UA-cam Essays/presentations are incredibly accessible. I'm delighted to see so many creators making well-written, concise, and digestible material. The entertainment factors do not crowd the subject matter unduly and subject diversity is such a wide range. God bless em
I don't even develop games anymore, but love when people come up with slick and efficient solutions
I'm so impressed by people like you who seem to get so much done in your spare time devving. I'm also a spare time dev and it's such a struggle to get progress done being a busy adult!

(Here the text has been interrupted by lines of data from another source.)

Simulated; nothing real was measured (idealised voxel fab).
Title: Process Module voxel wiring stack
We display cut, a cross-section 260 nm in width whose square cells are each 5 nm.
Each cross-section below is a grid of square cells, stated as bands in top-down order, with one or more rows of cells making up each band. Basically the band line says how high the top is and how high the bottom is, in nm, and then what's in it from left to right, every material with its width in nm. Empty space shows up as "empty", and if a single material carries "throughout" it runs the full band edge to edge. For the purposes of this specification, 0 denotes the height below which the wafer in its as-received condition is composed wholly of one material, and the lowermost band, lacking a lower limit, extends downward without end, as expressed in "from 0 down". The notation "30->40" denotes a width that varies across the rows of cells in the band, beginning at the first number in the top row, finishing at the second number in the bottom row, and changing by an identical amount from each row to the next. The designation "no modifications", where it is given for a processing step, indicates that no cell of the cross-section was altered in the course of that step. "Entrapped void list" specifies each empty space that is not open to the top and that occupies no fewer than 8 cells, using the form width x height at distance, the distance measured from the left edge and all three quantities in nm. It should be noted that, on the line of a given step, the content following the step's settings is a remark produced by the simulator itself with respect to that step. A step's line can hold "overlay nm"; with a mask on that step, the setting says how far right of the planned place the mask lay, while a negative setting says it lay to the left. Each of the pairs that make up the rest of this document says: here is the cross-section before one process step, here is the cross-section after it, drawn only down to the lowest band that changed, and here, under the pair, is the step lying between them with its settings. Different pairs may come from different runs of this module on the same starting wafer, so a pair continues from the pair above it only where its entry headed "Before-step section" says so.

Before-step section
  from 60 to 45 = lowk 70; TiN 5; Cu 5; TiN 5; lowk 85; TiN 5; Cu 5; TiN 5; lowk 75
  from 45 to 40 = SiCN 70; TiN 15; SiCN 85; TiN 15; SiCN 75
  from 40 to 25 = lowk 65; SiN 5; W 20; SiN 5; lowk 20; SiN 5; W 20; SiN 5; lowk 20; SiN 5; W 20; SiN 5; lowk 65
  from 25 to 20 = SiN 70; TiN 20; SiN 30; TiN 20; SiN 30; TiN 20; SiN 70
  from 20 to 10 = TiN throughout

I remember coming up with this exact system for one of my games, and once I did I was honestly amazed that an idea like this wasn't already well known and used in the wider game industry. I remember the reason I looked into it was because I wanted to make a level editor with slopes, but in a way that's more free-form than something like mario maker 2 (where slopes are this dedicated object that can only be used in specific ways). Eventually I realized that trying to account for 8 neighboring tiles in my algorithm would've been nigh impossible once slopes were brought into the mix, so in my search to simplify things I came up with this system. Even ignoring slopes it made everything so much simpler, and expanded the options I had when designing tiles (now they're allowed to extend outside of the grid rather than being strictly limited to it, which was another issue I had). In the end I found that I would need 20 different slope tiles for every type of slope I wanted in the game along with the 16 base ones, so I can only imagine how many that would've been had I had to worry about 8 neighbors instead of 4
Perfectly timed video. Was about to draw 47 tiles for an assignment like some kind of chump.
It's really interesting watching how it actually works.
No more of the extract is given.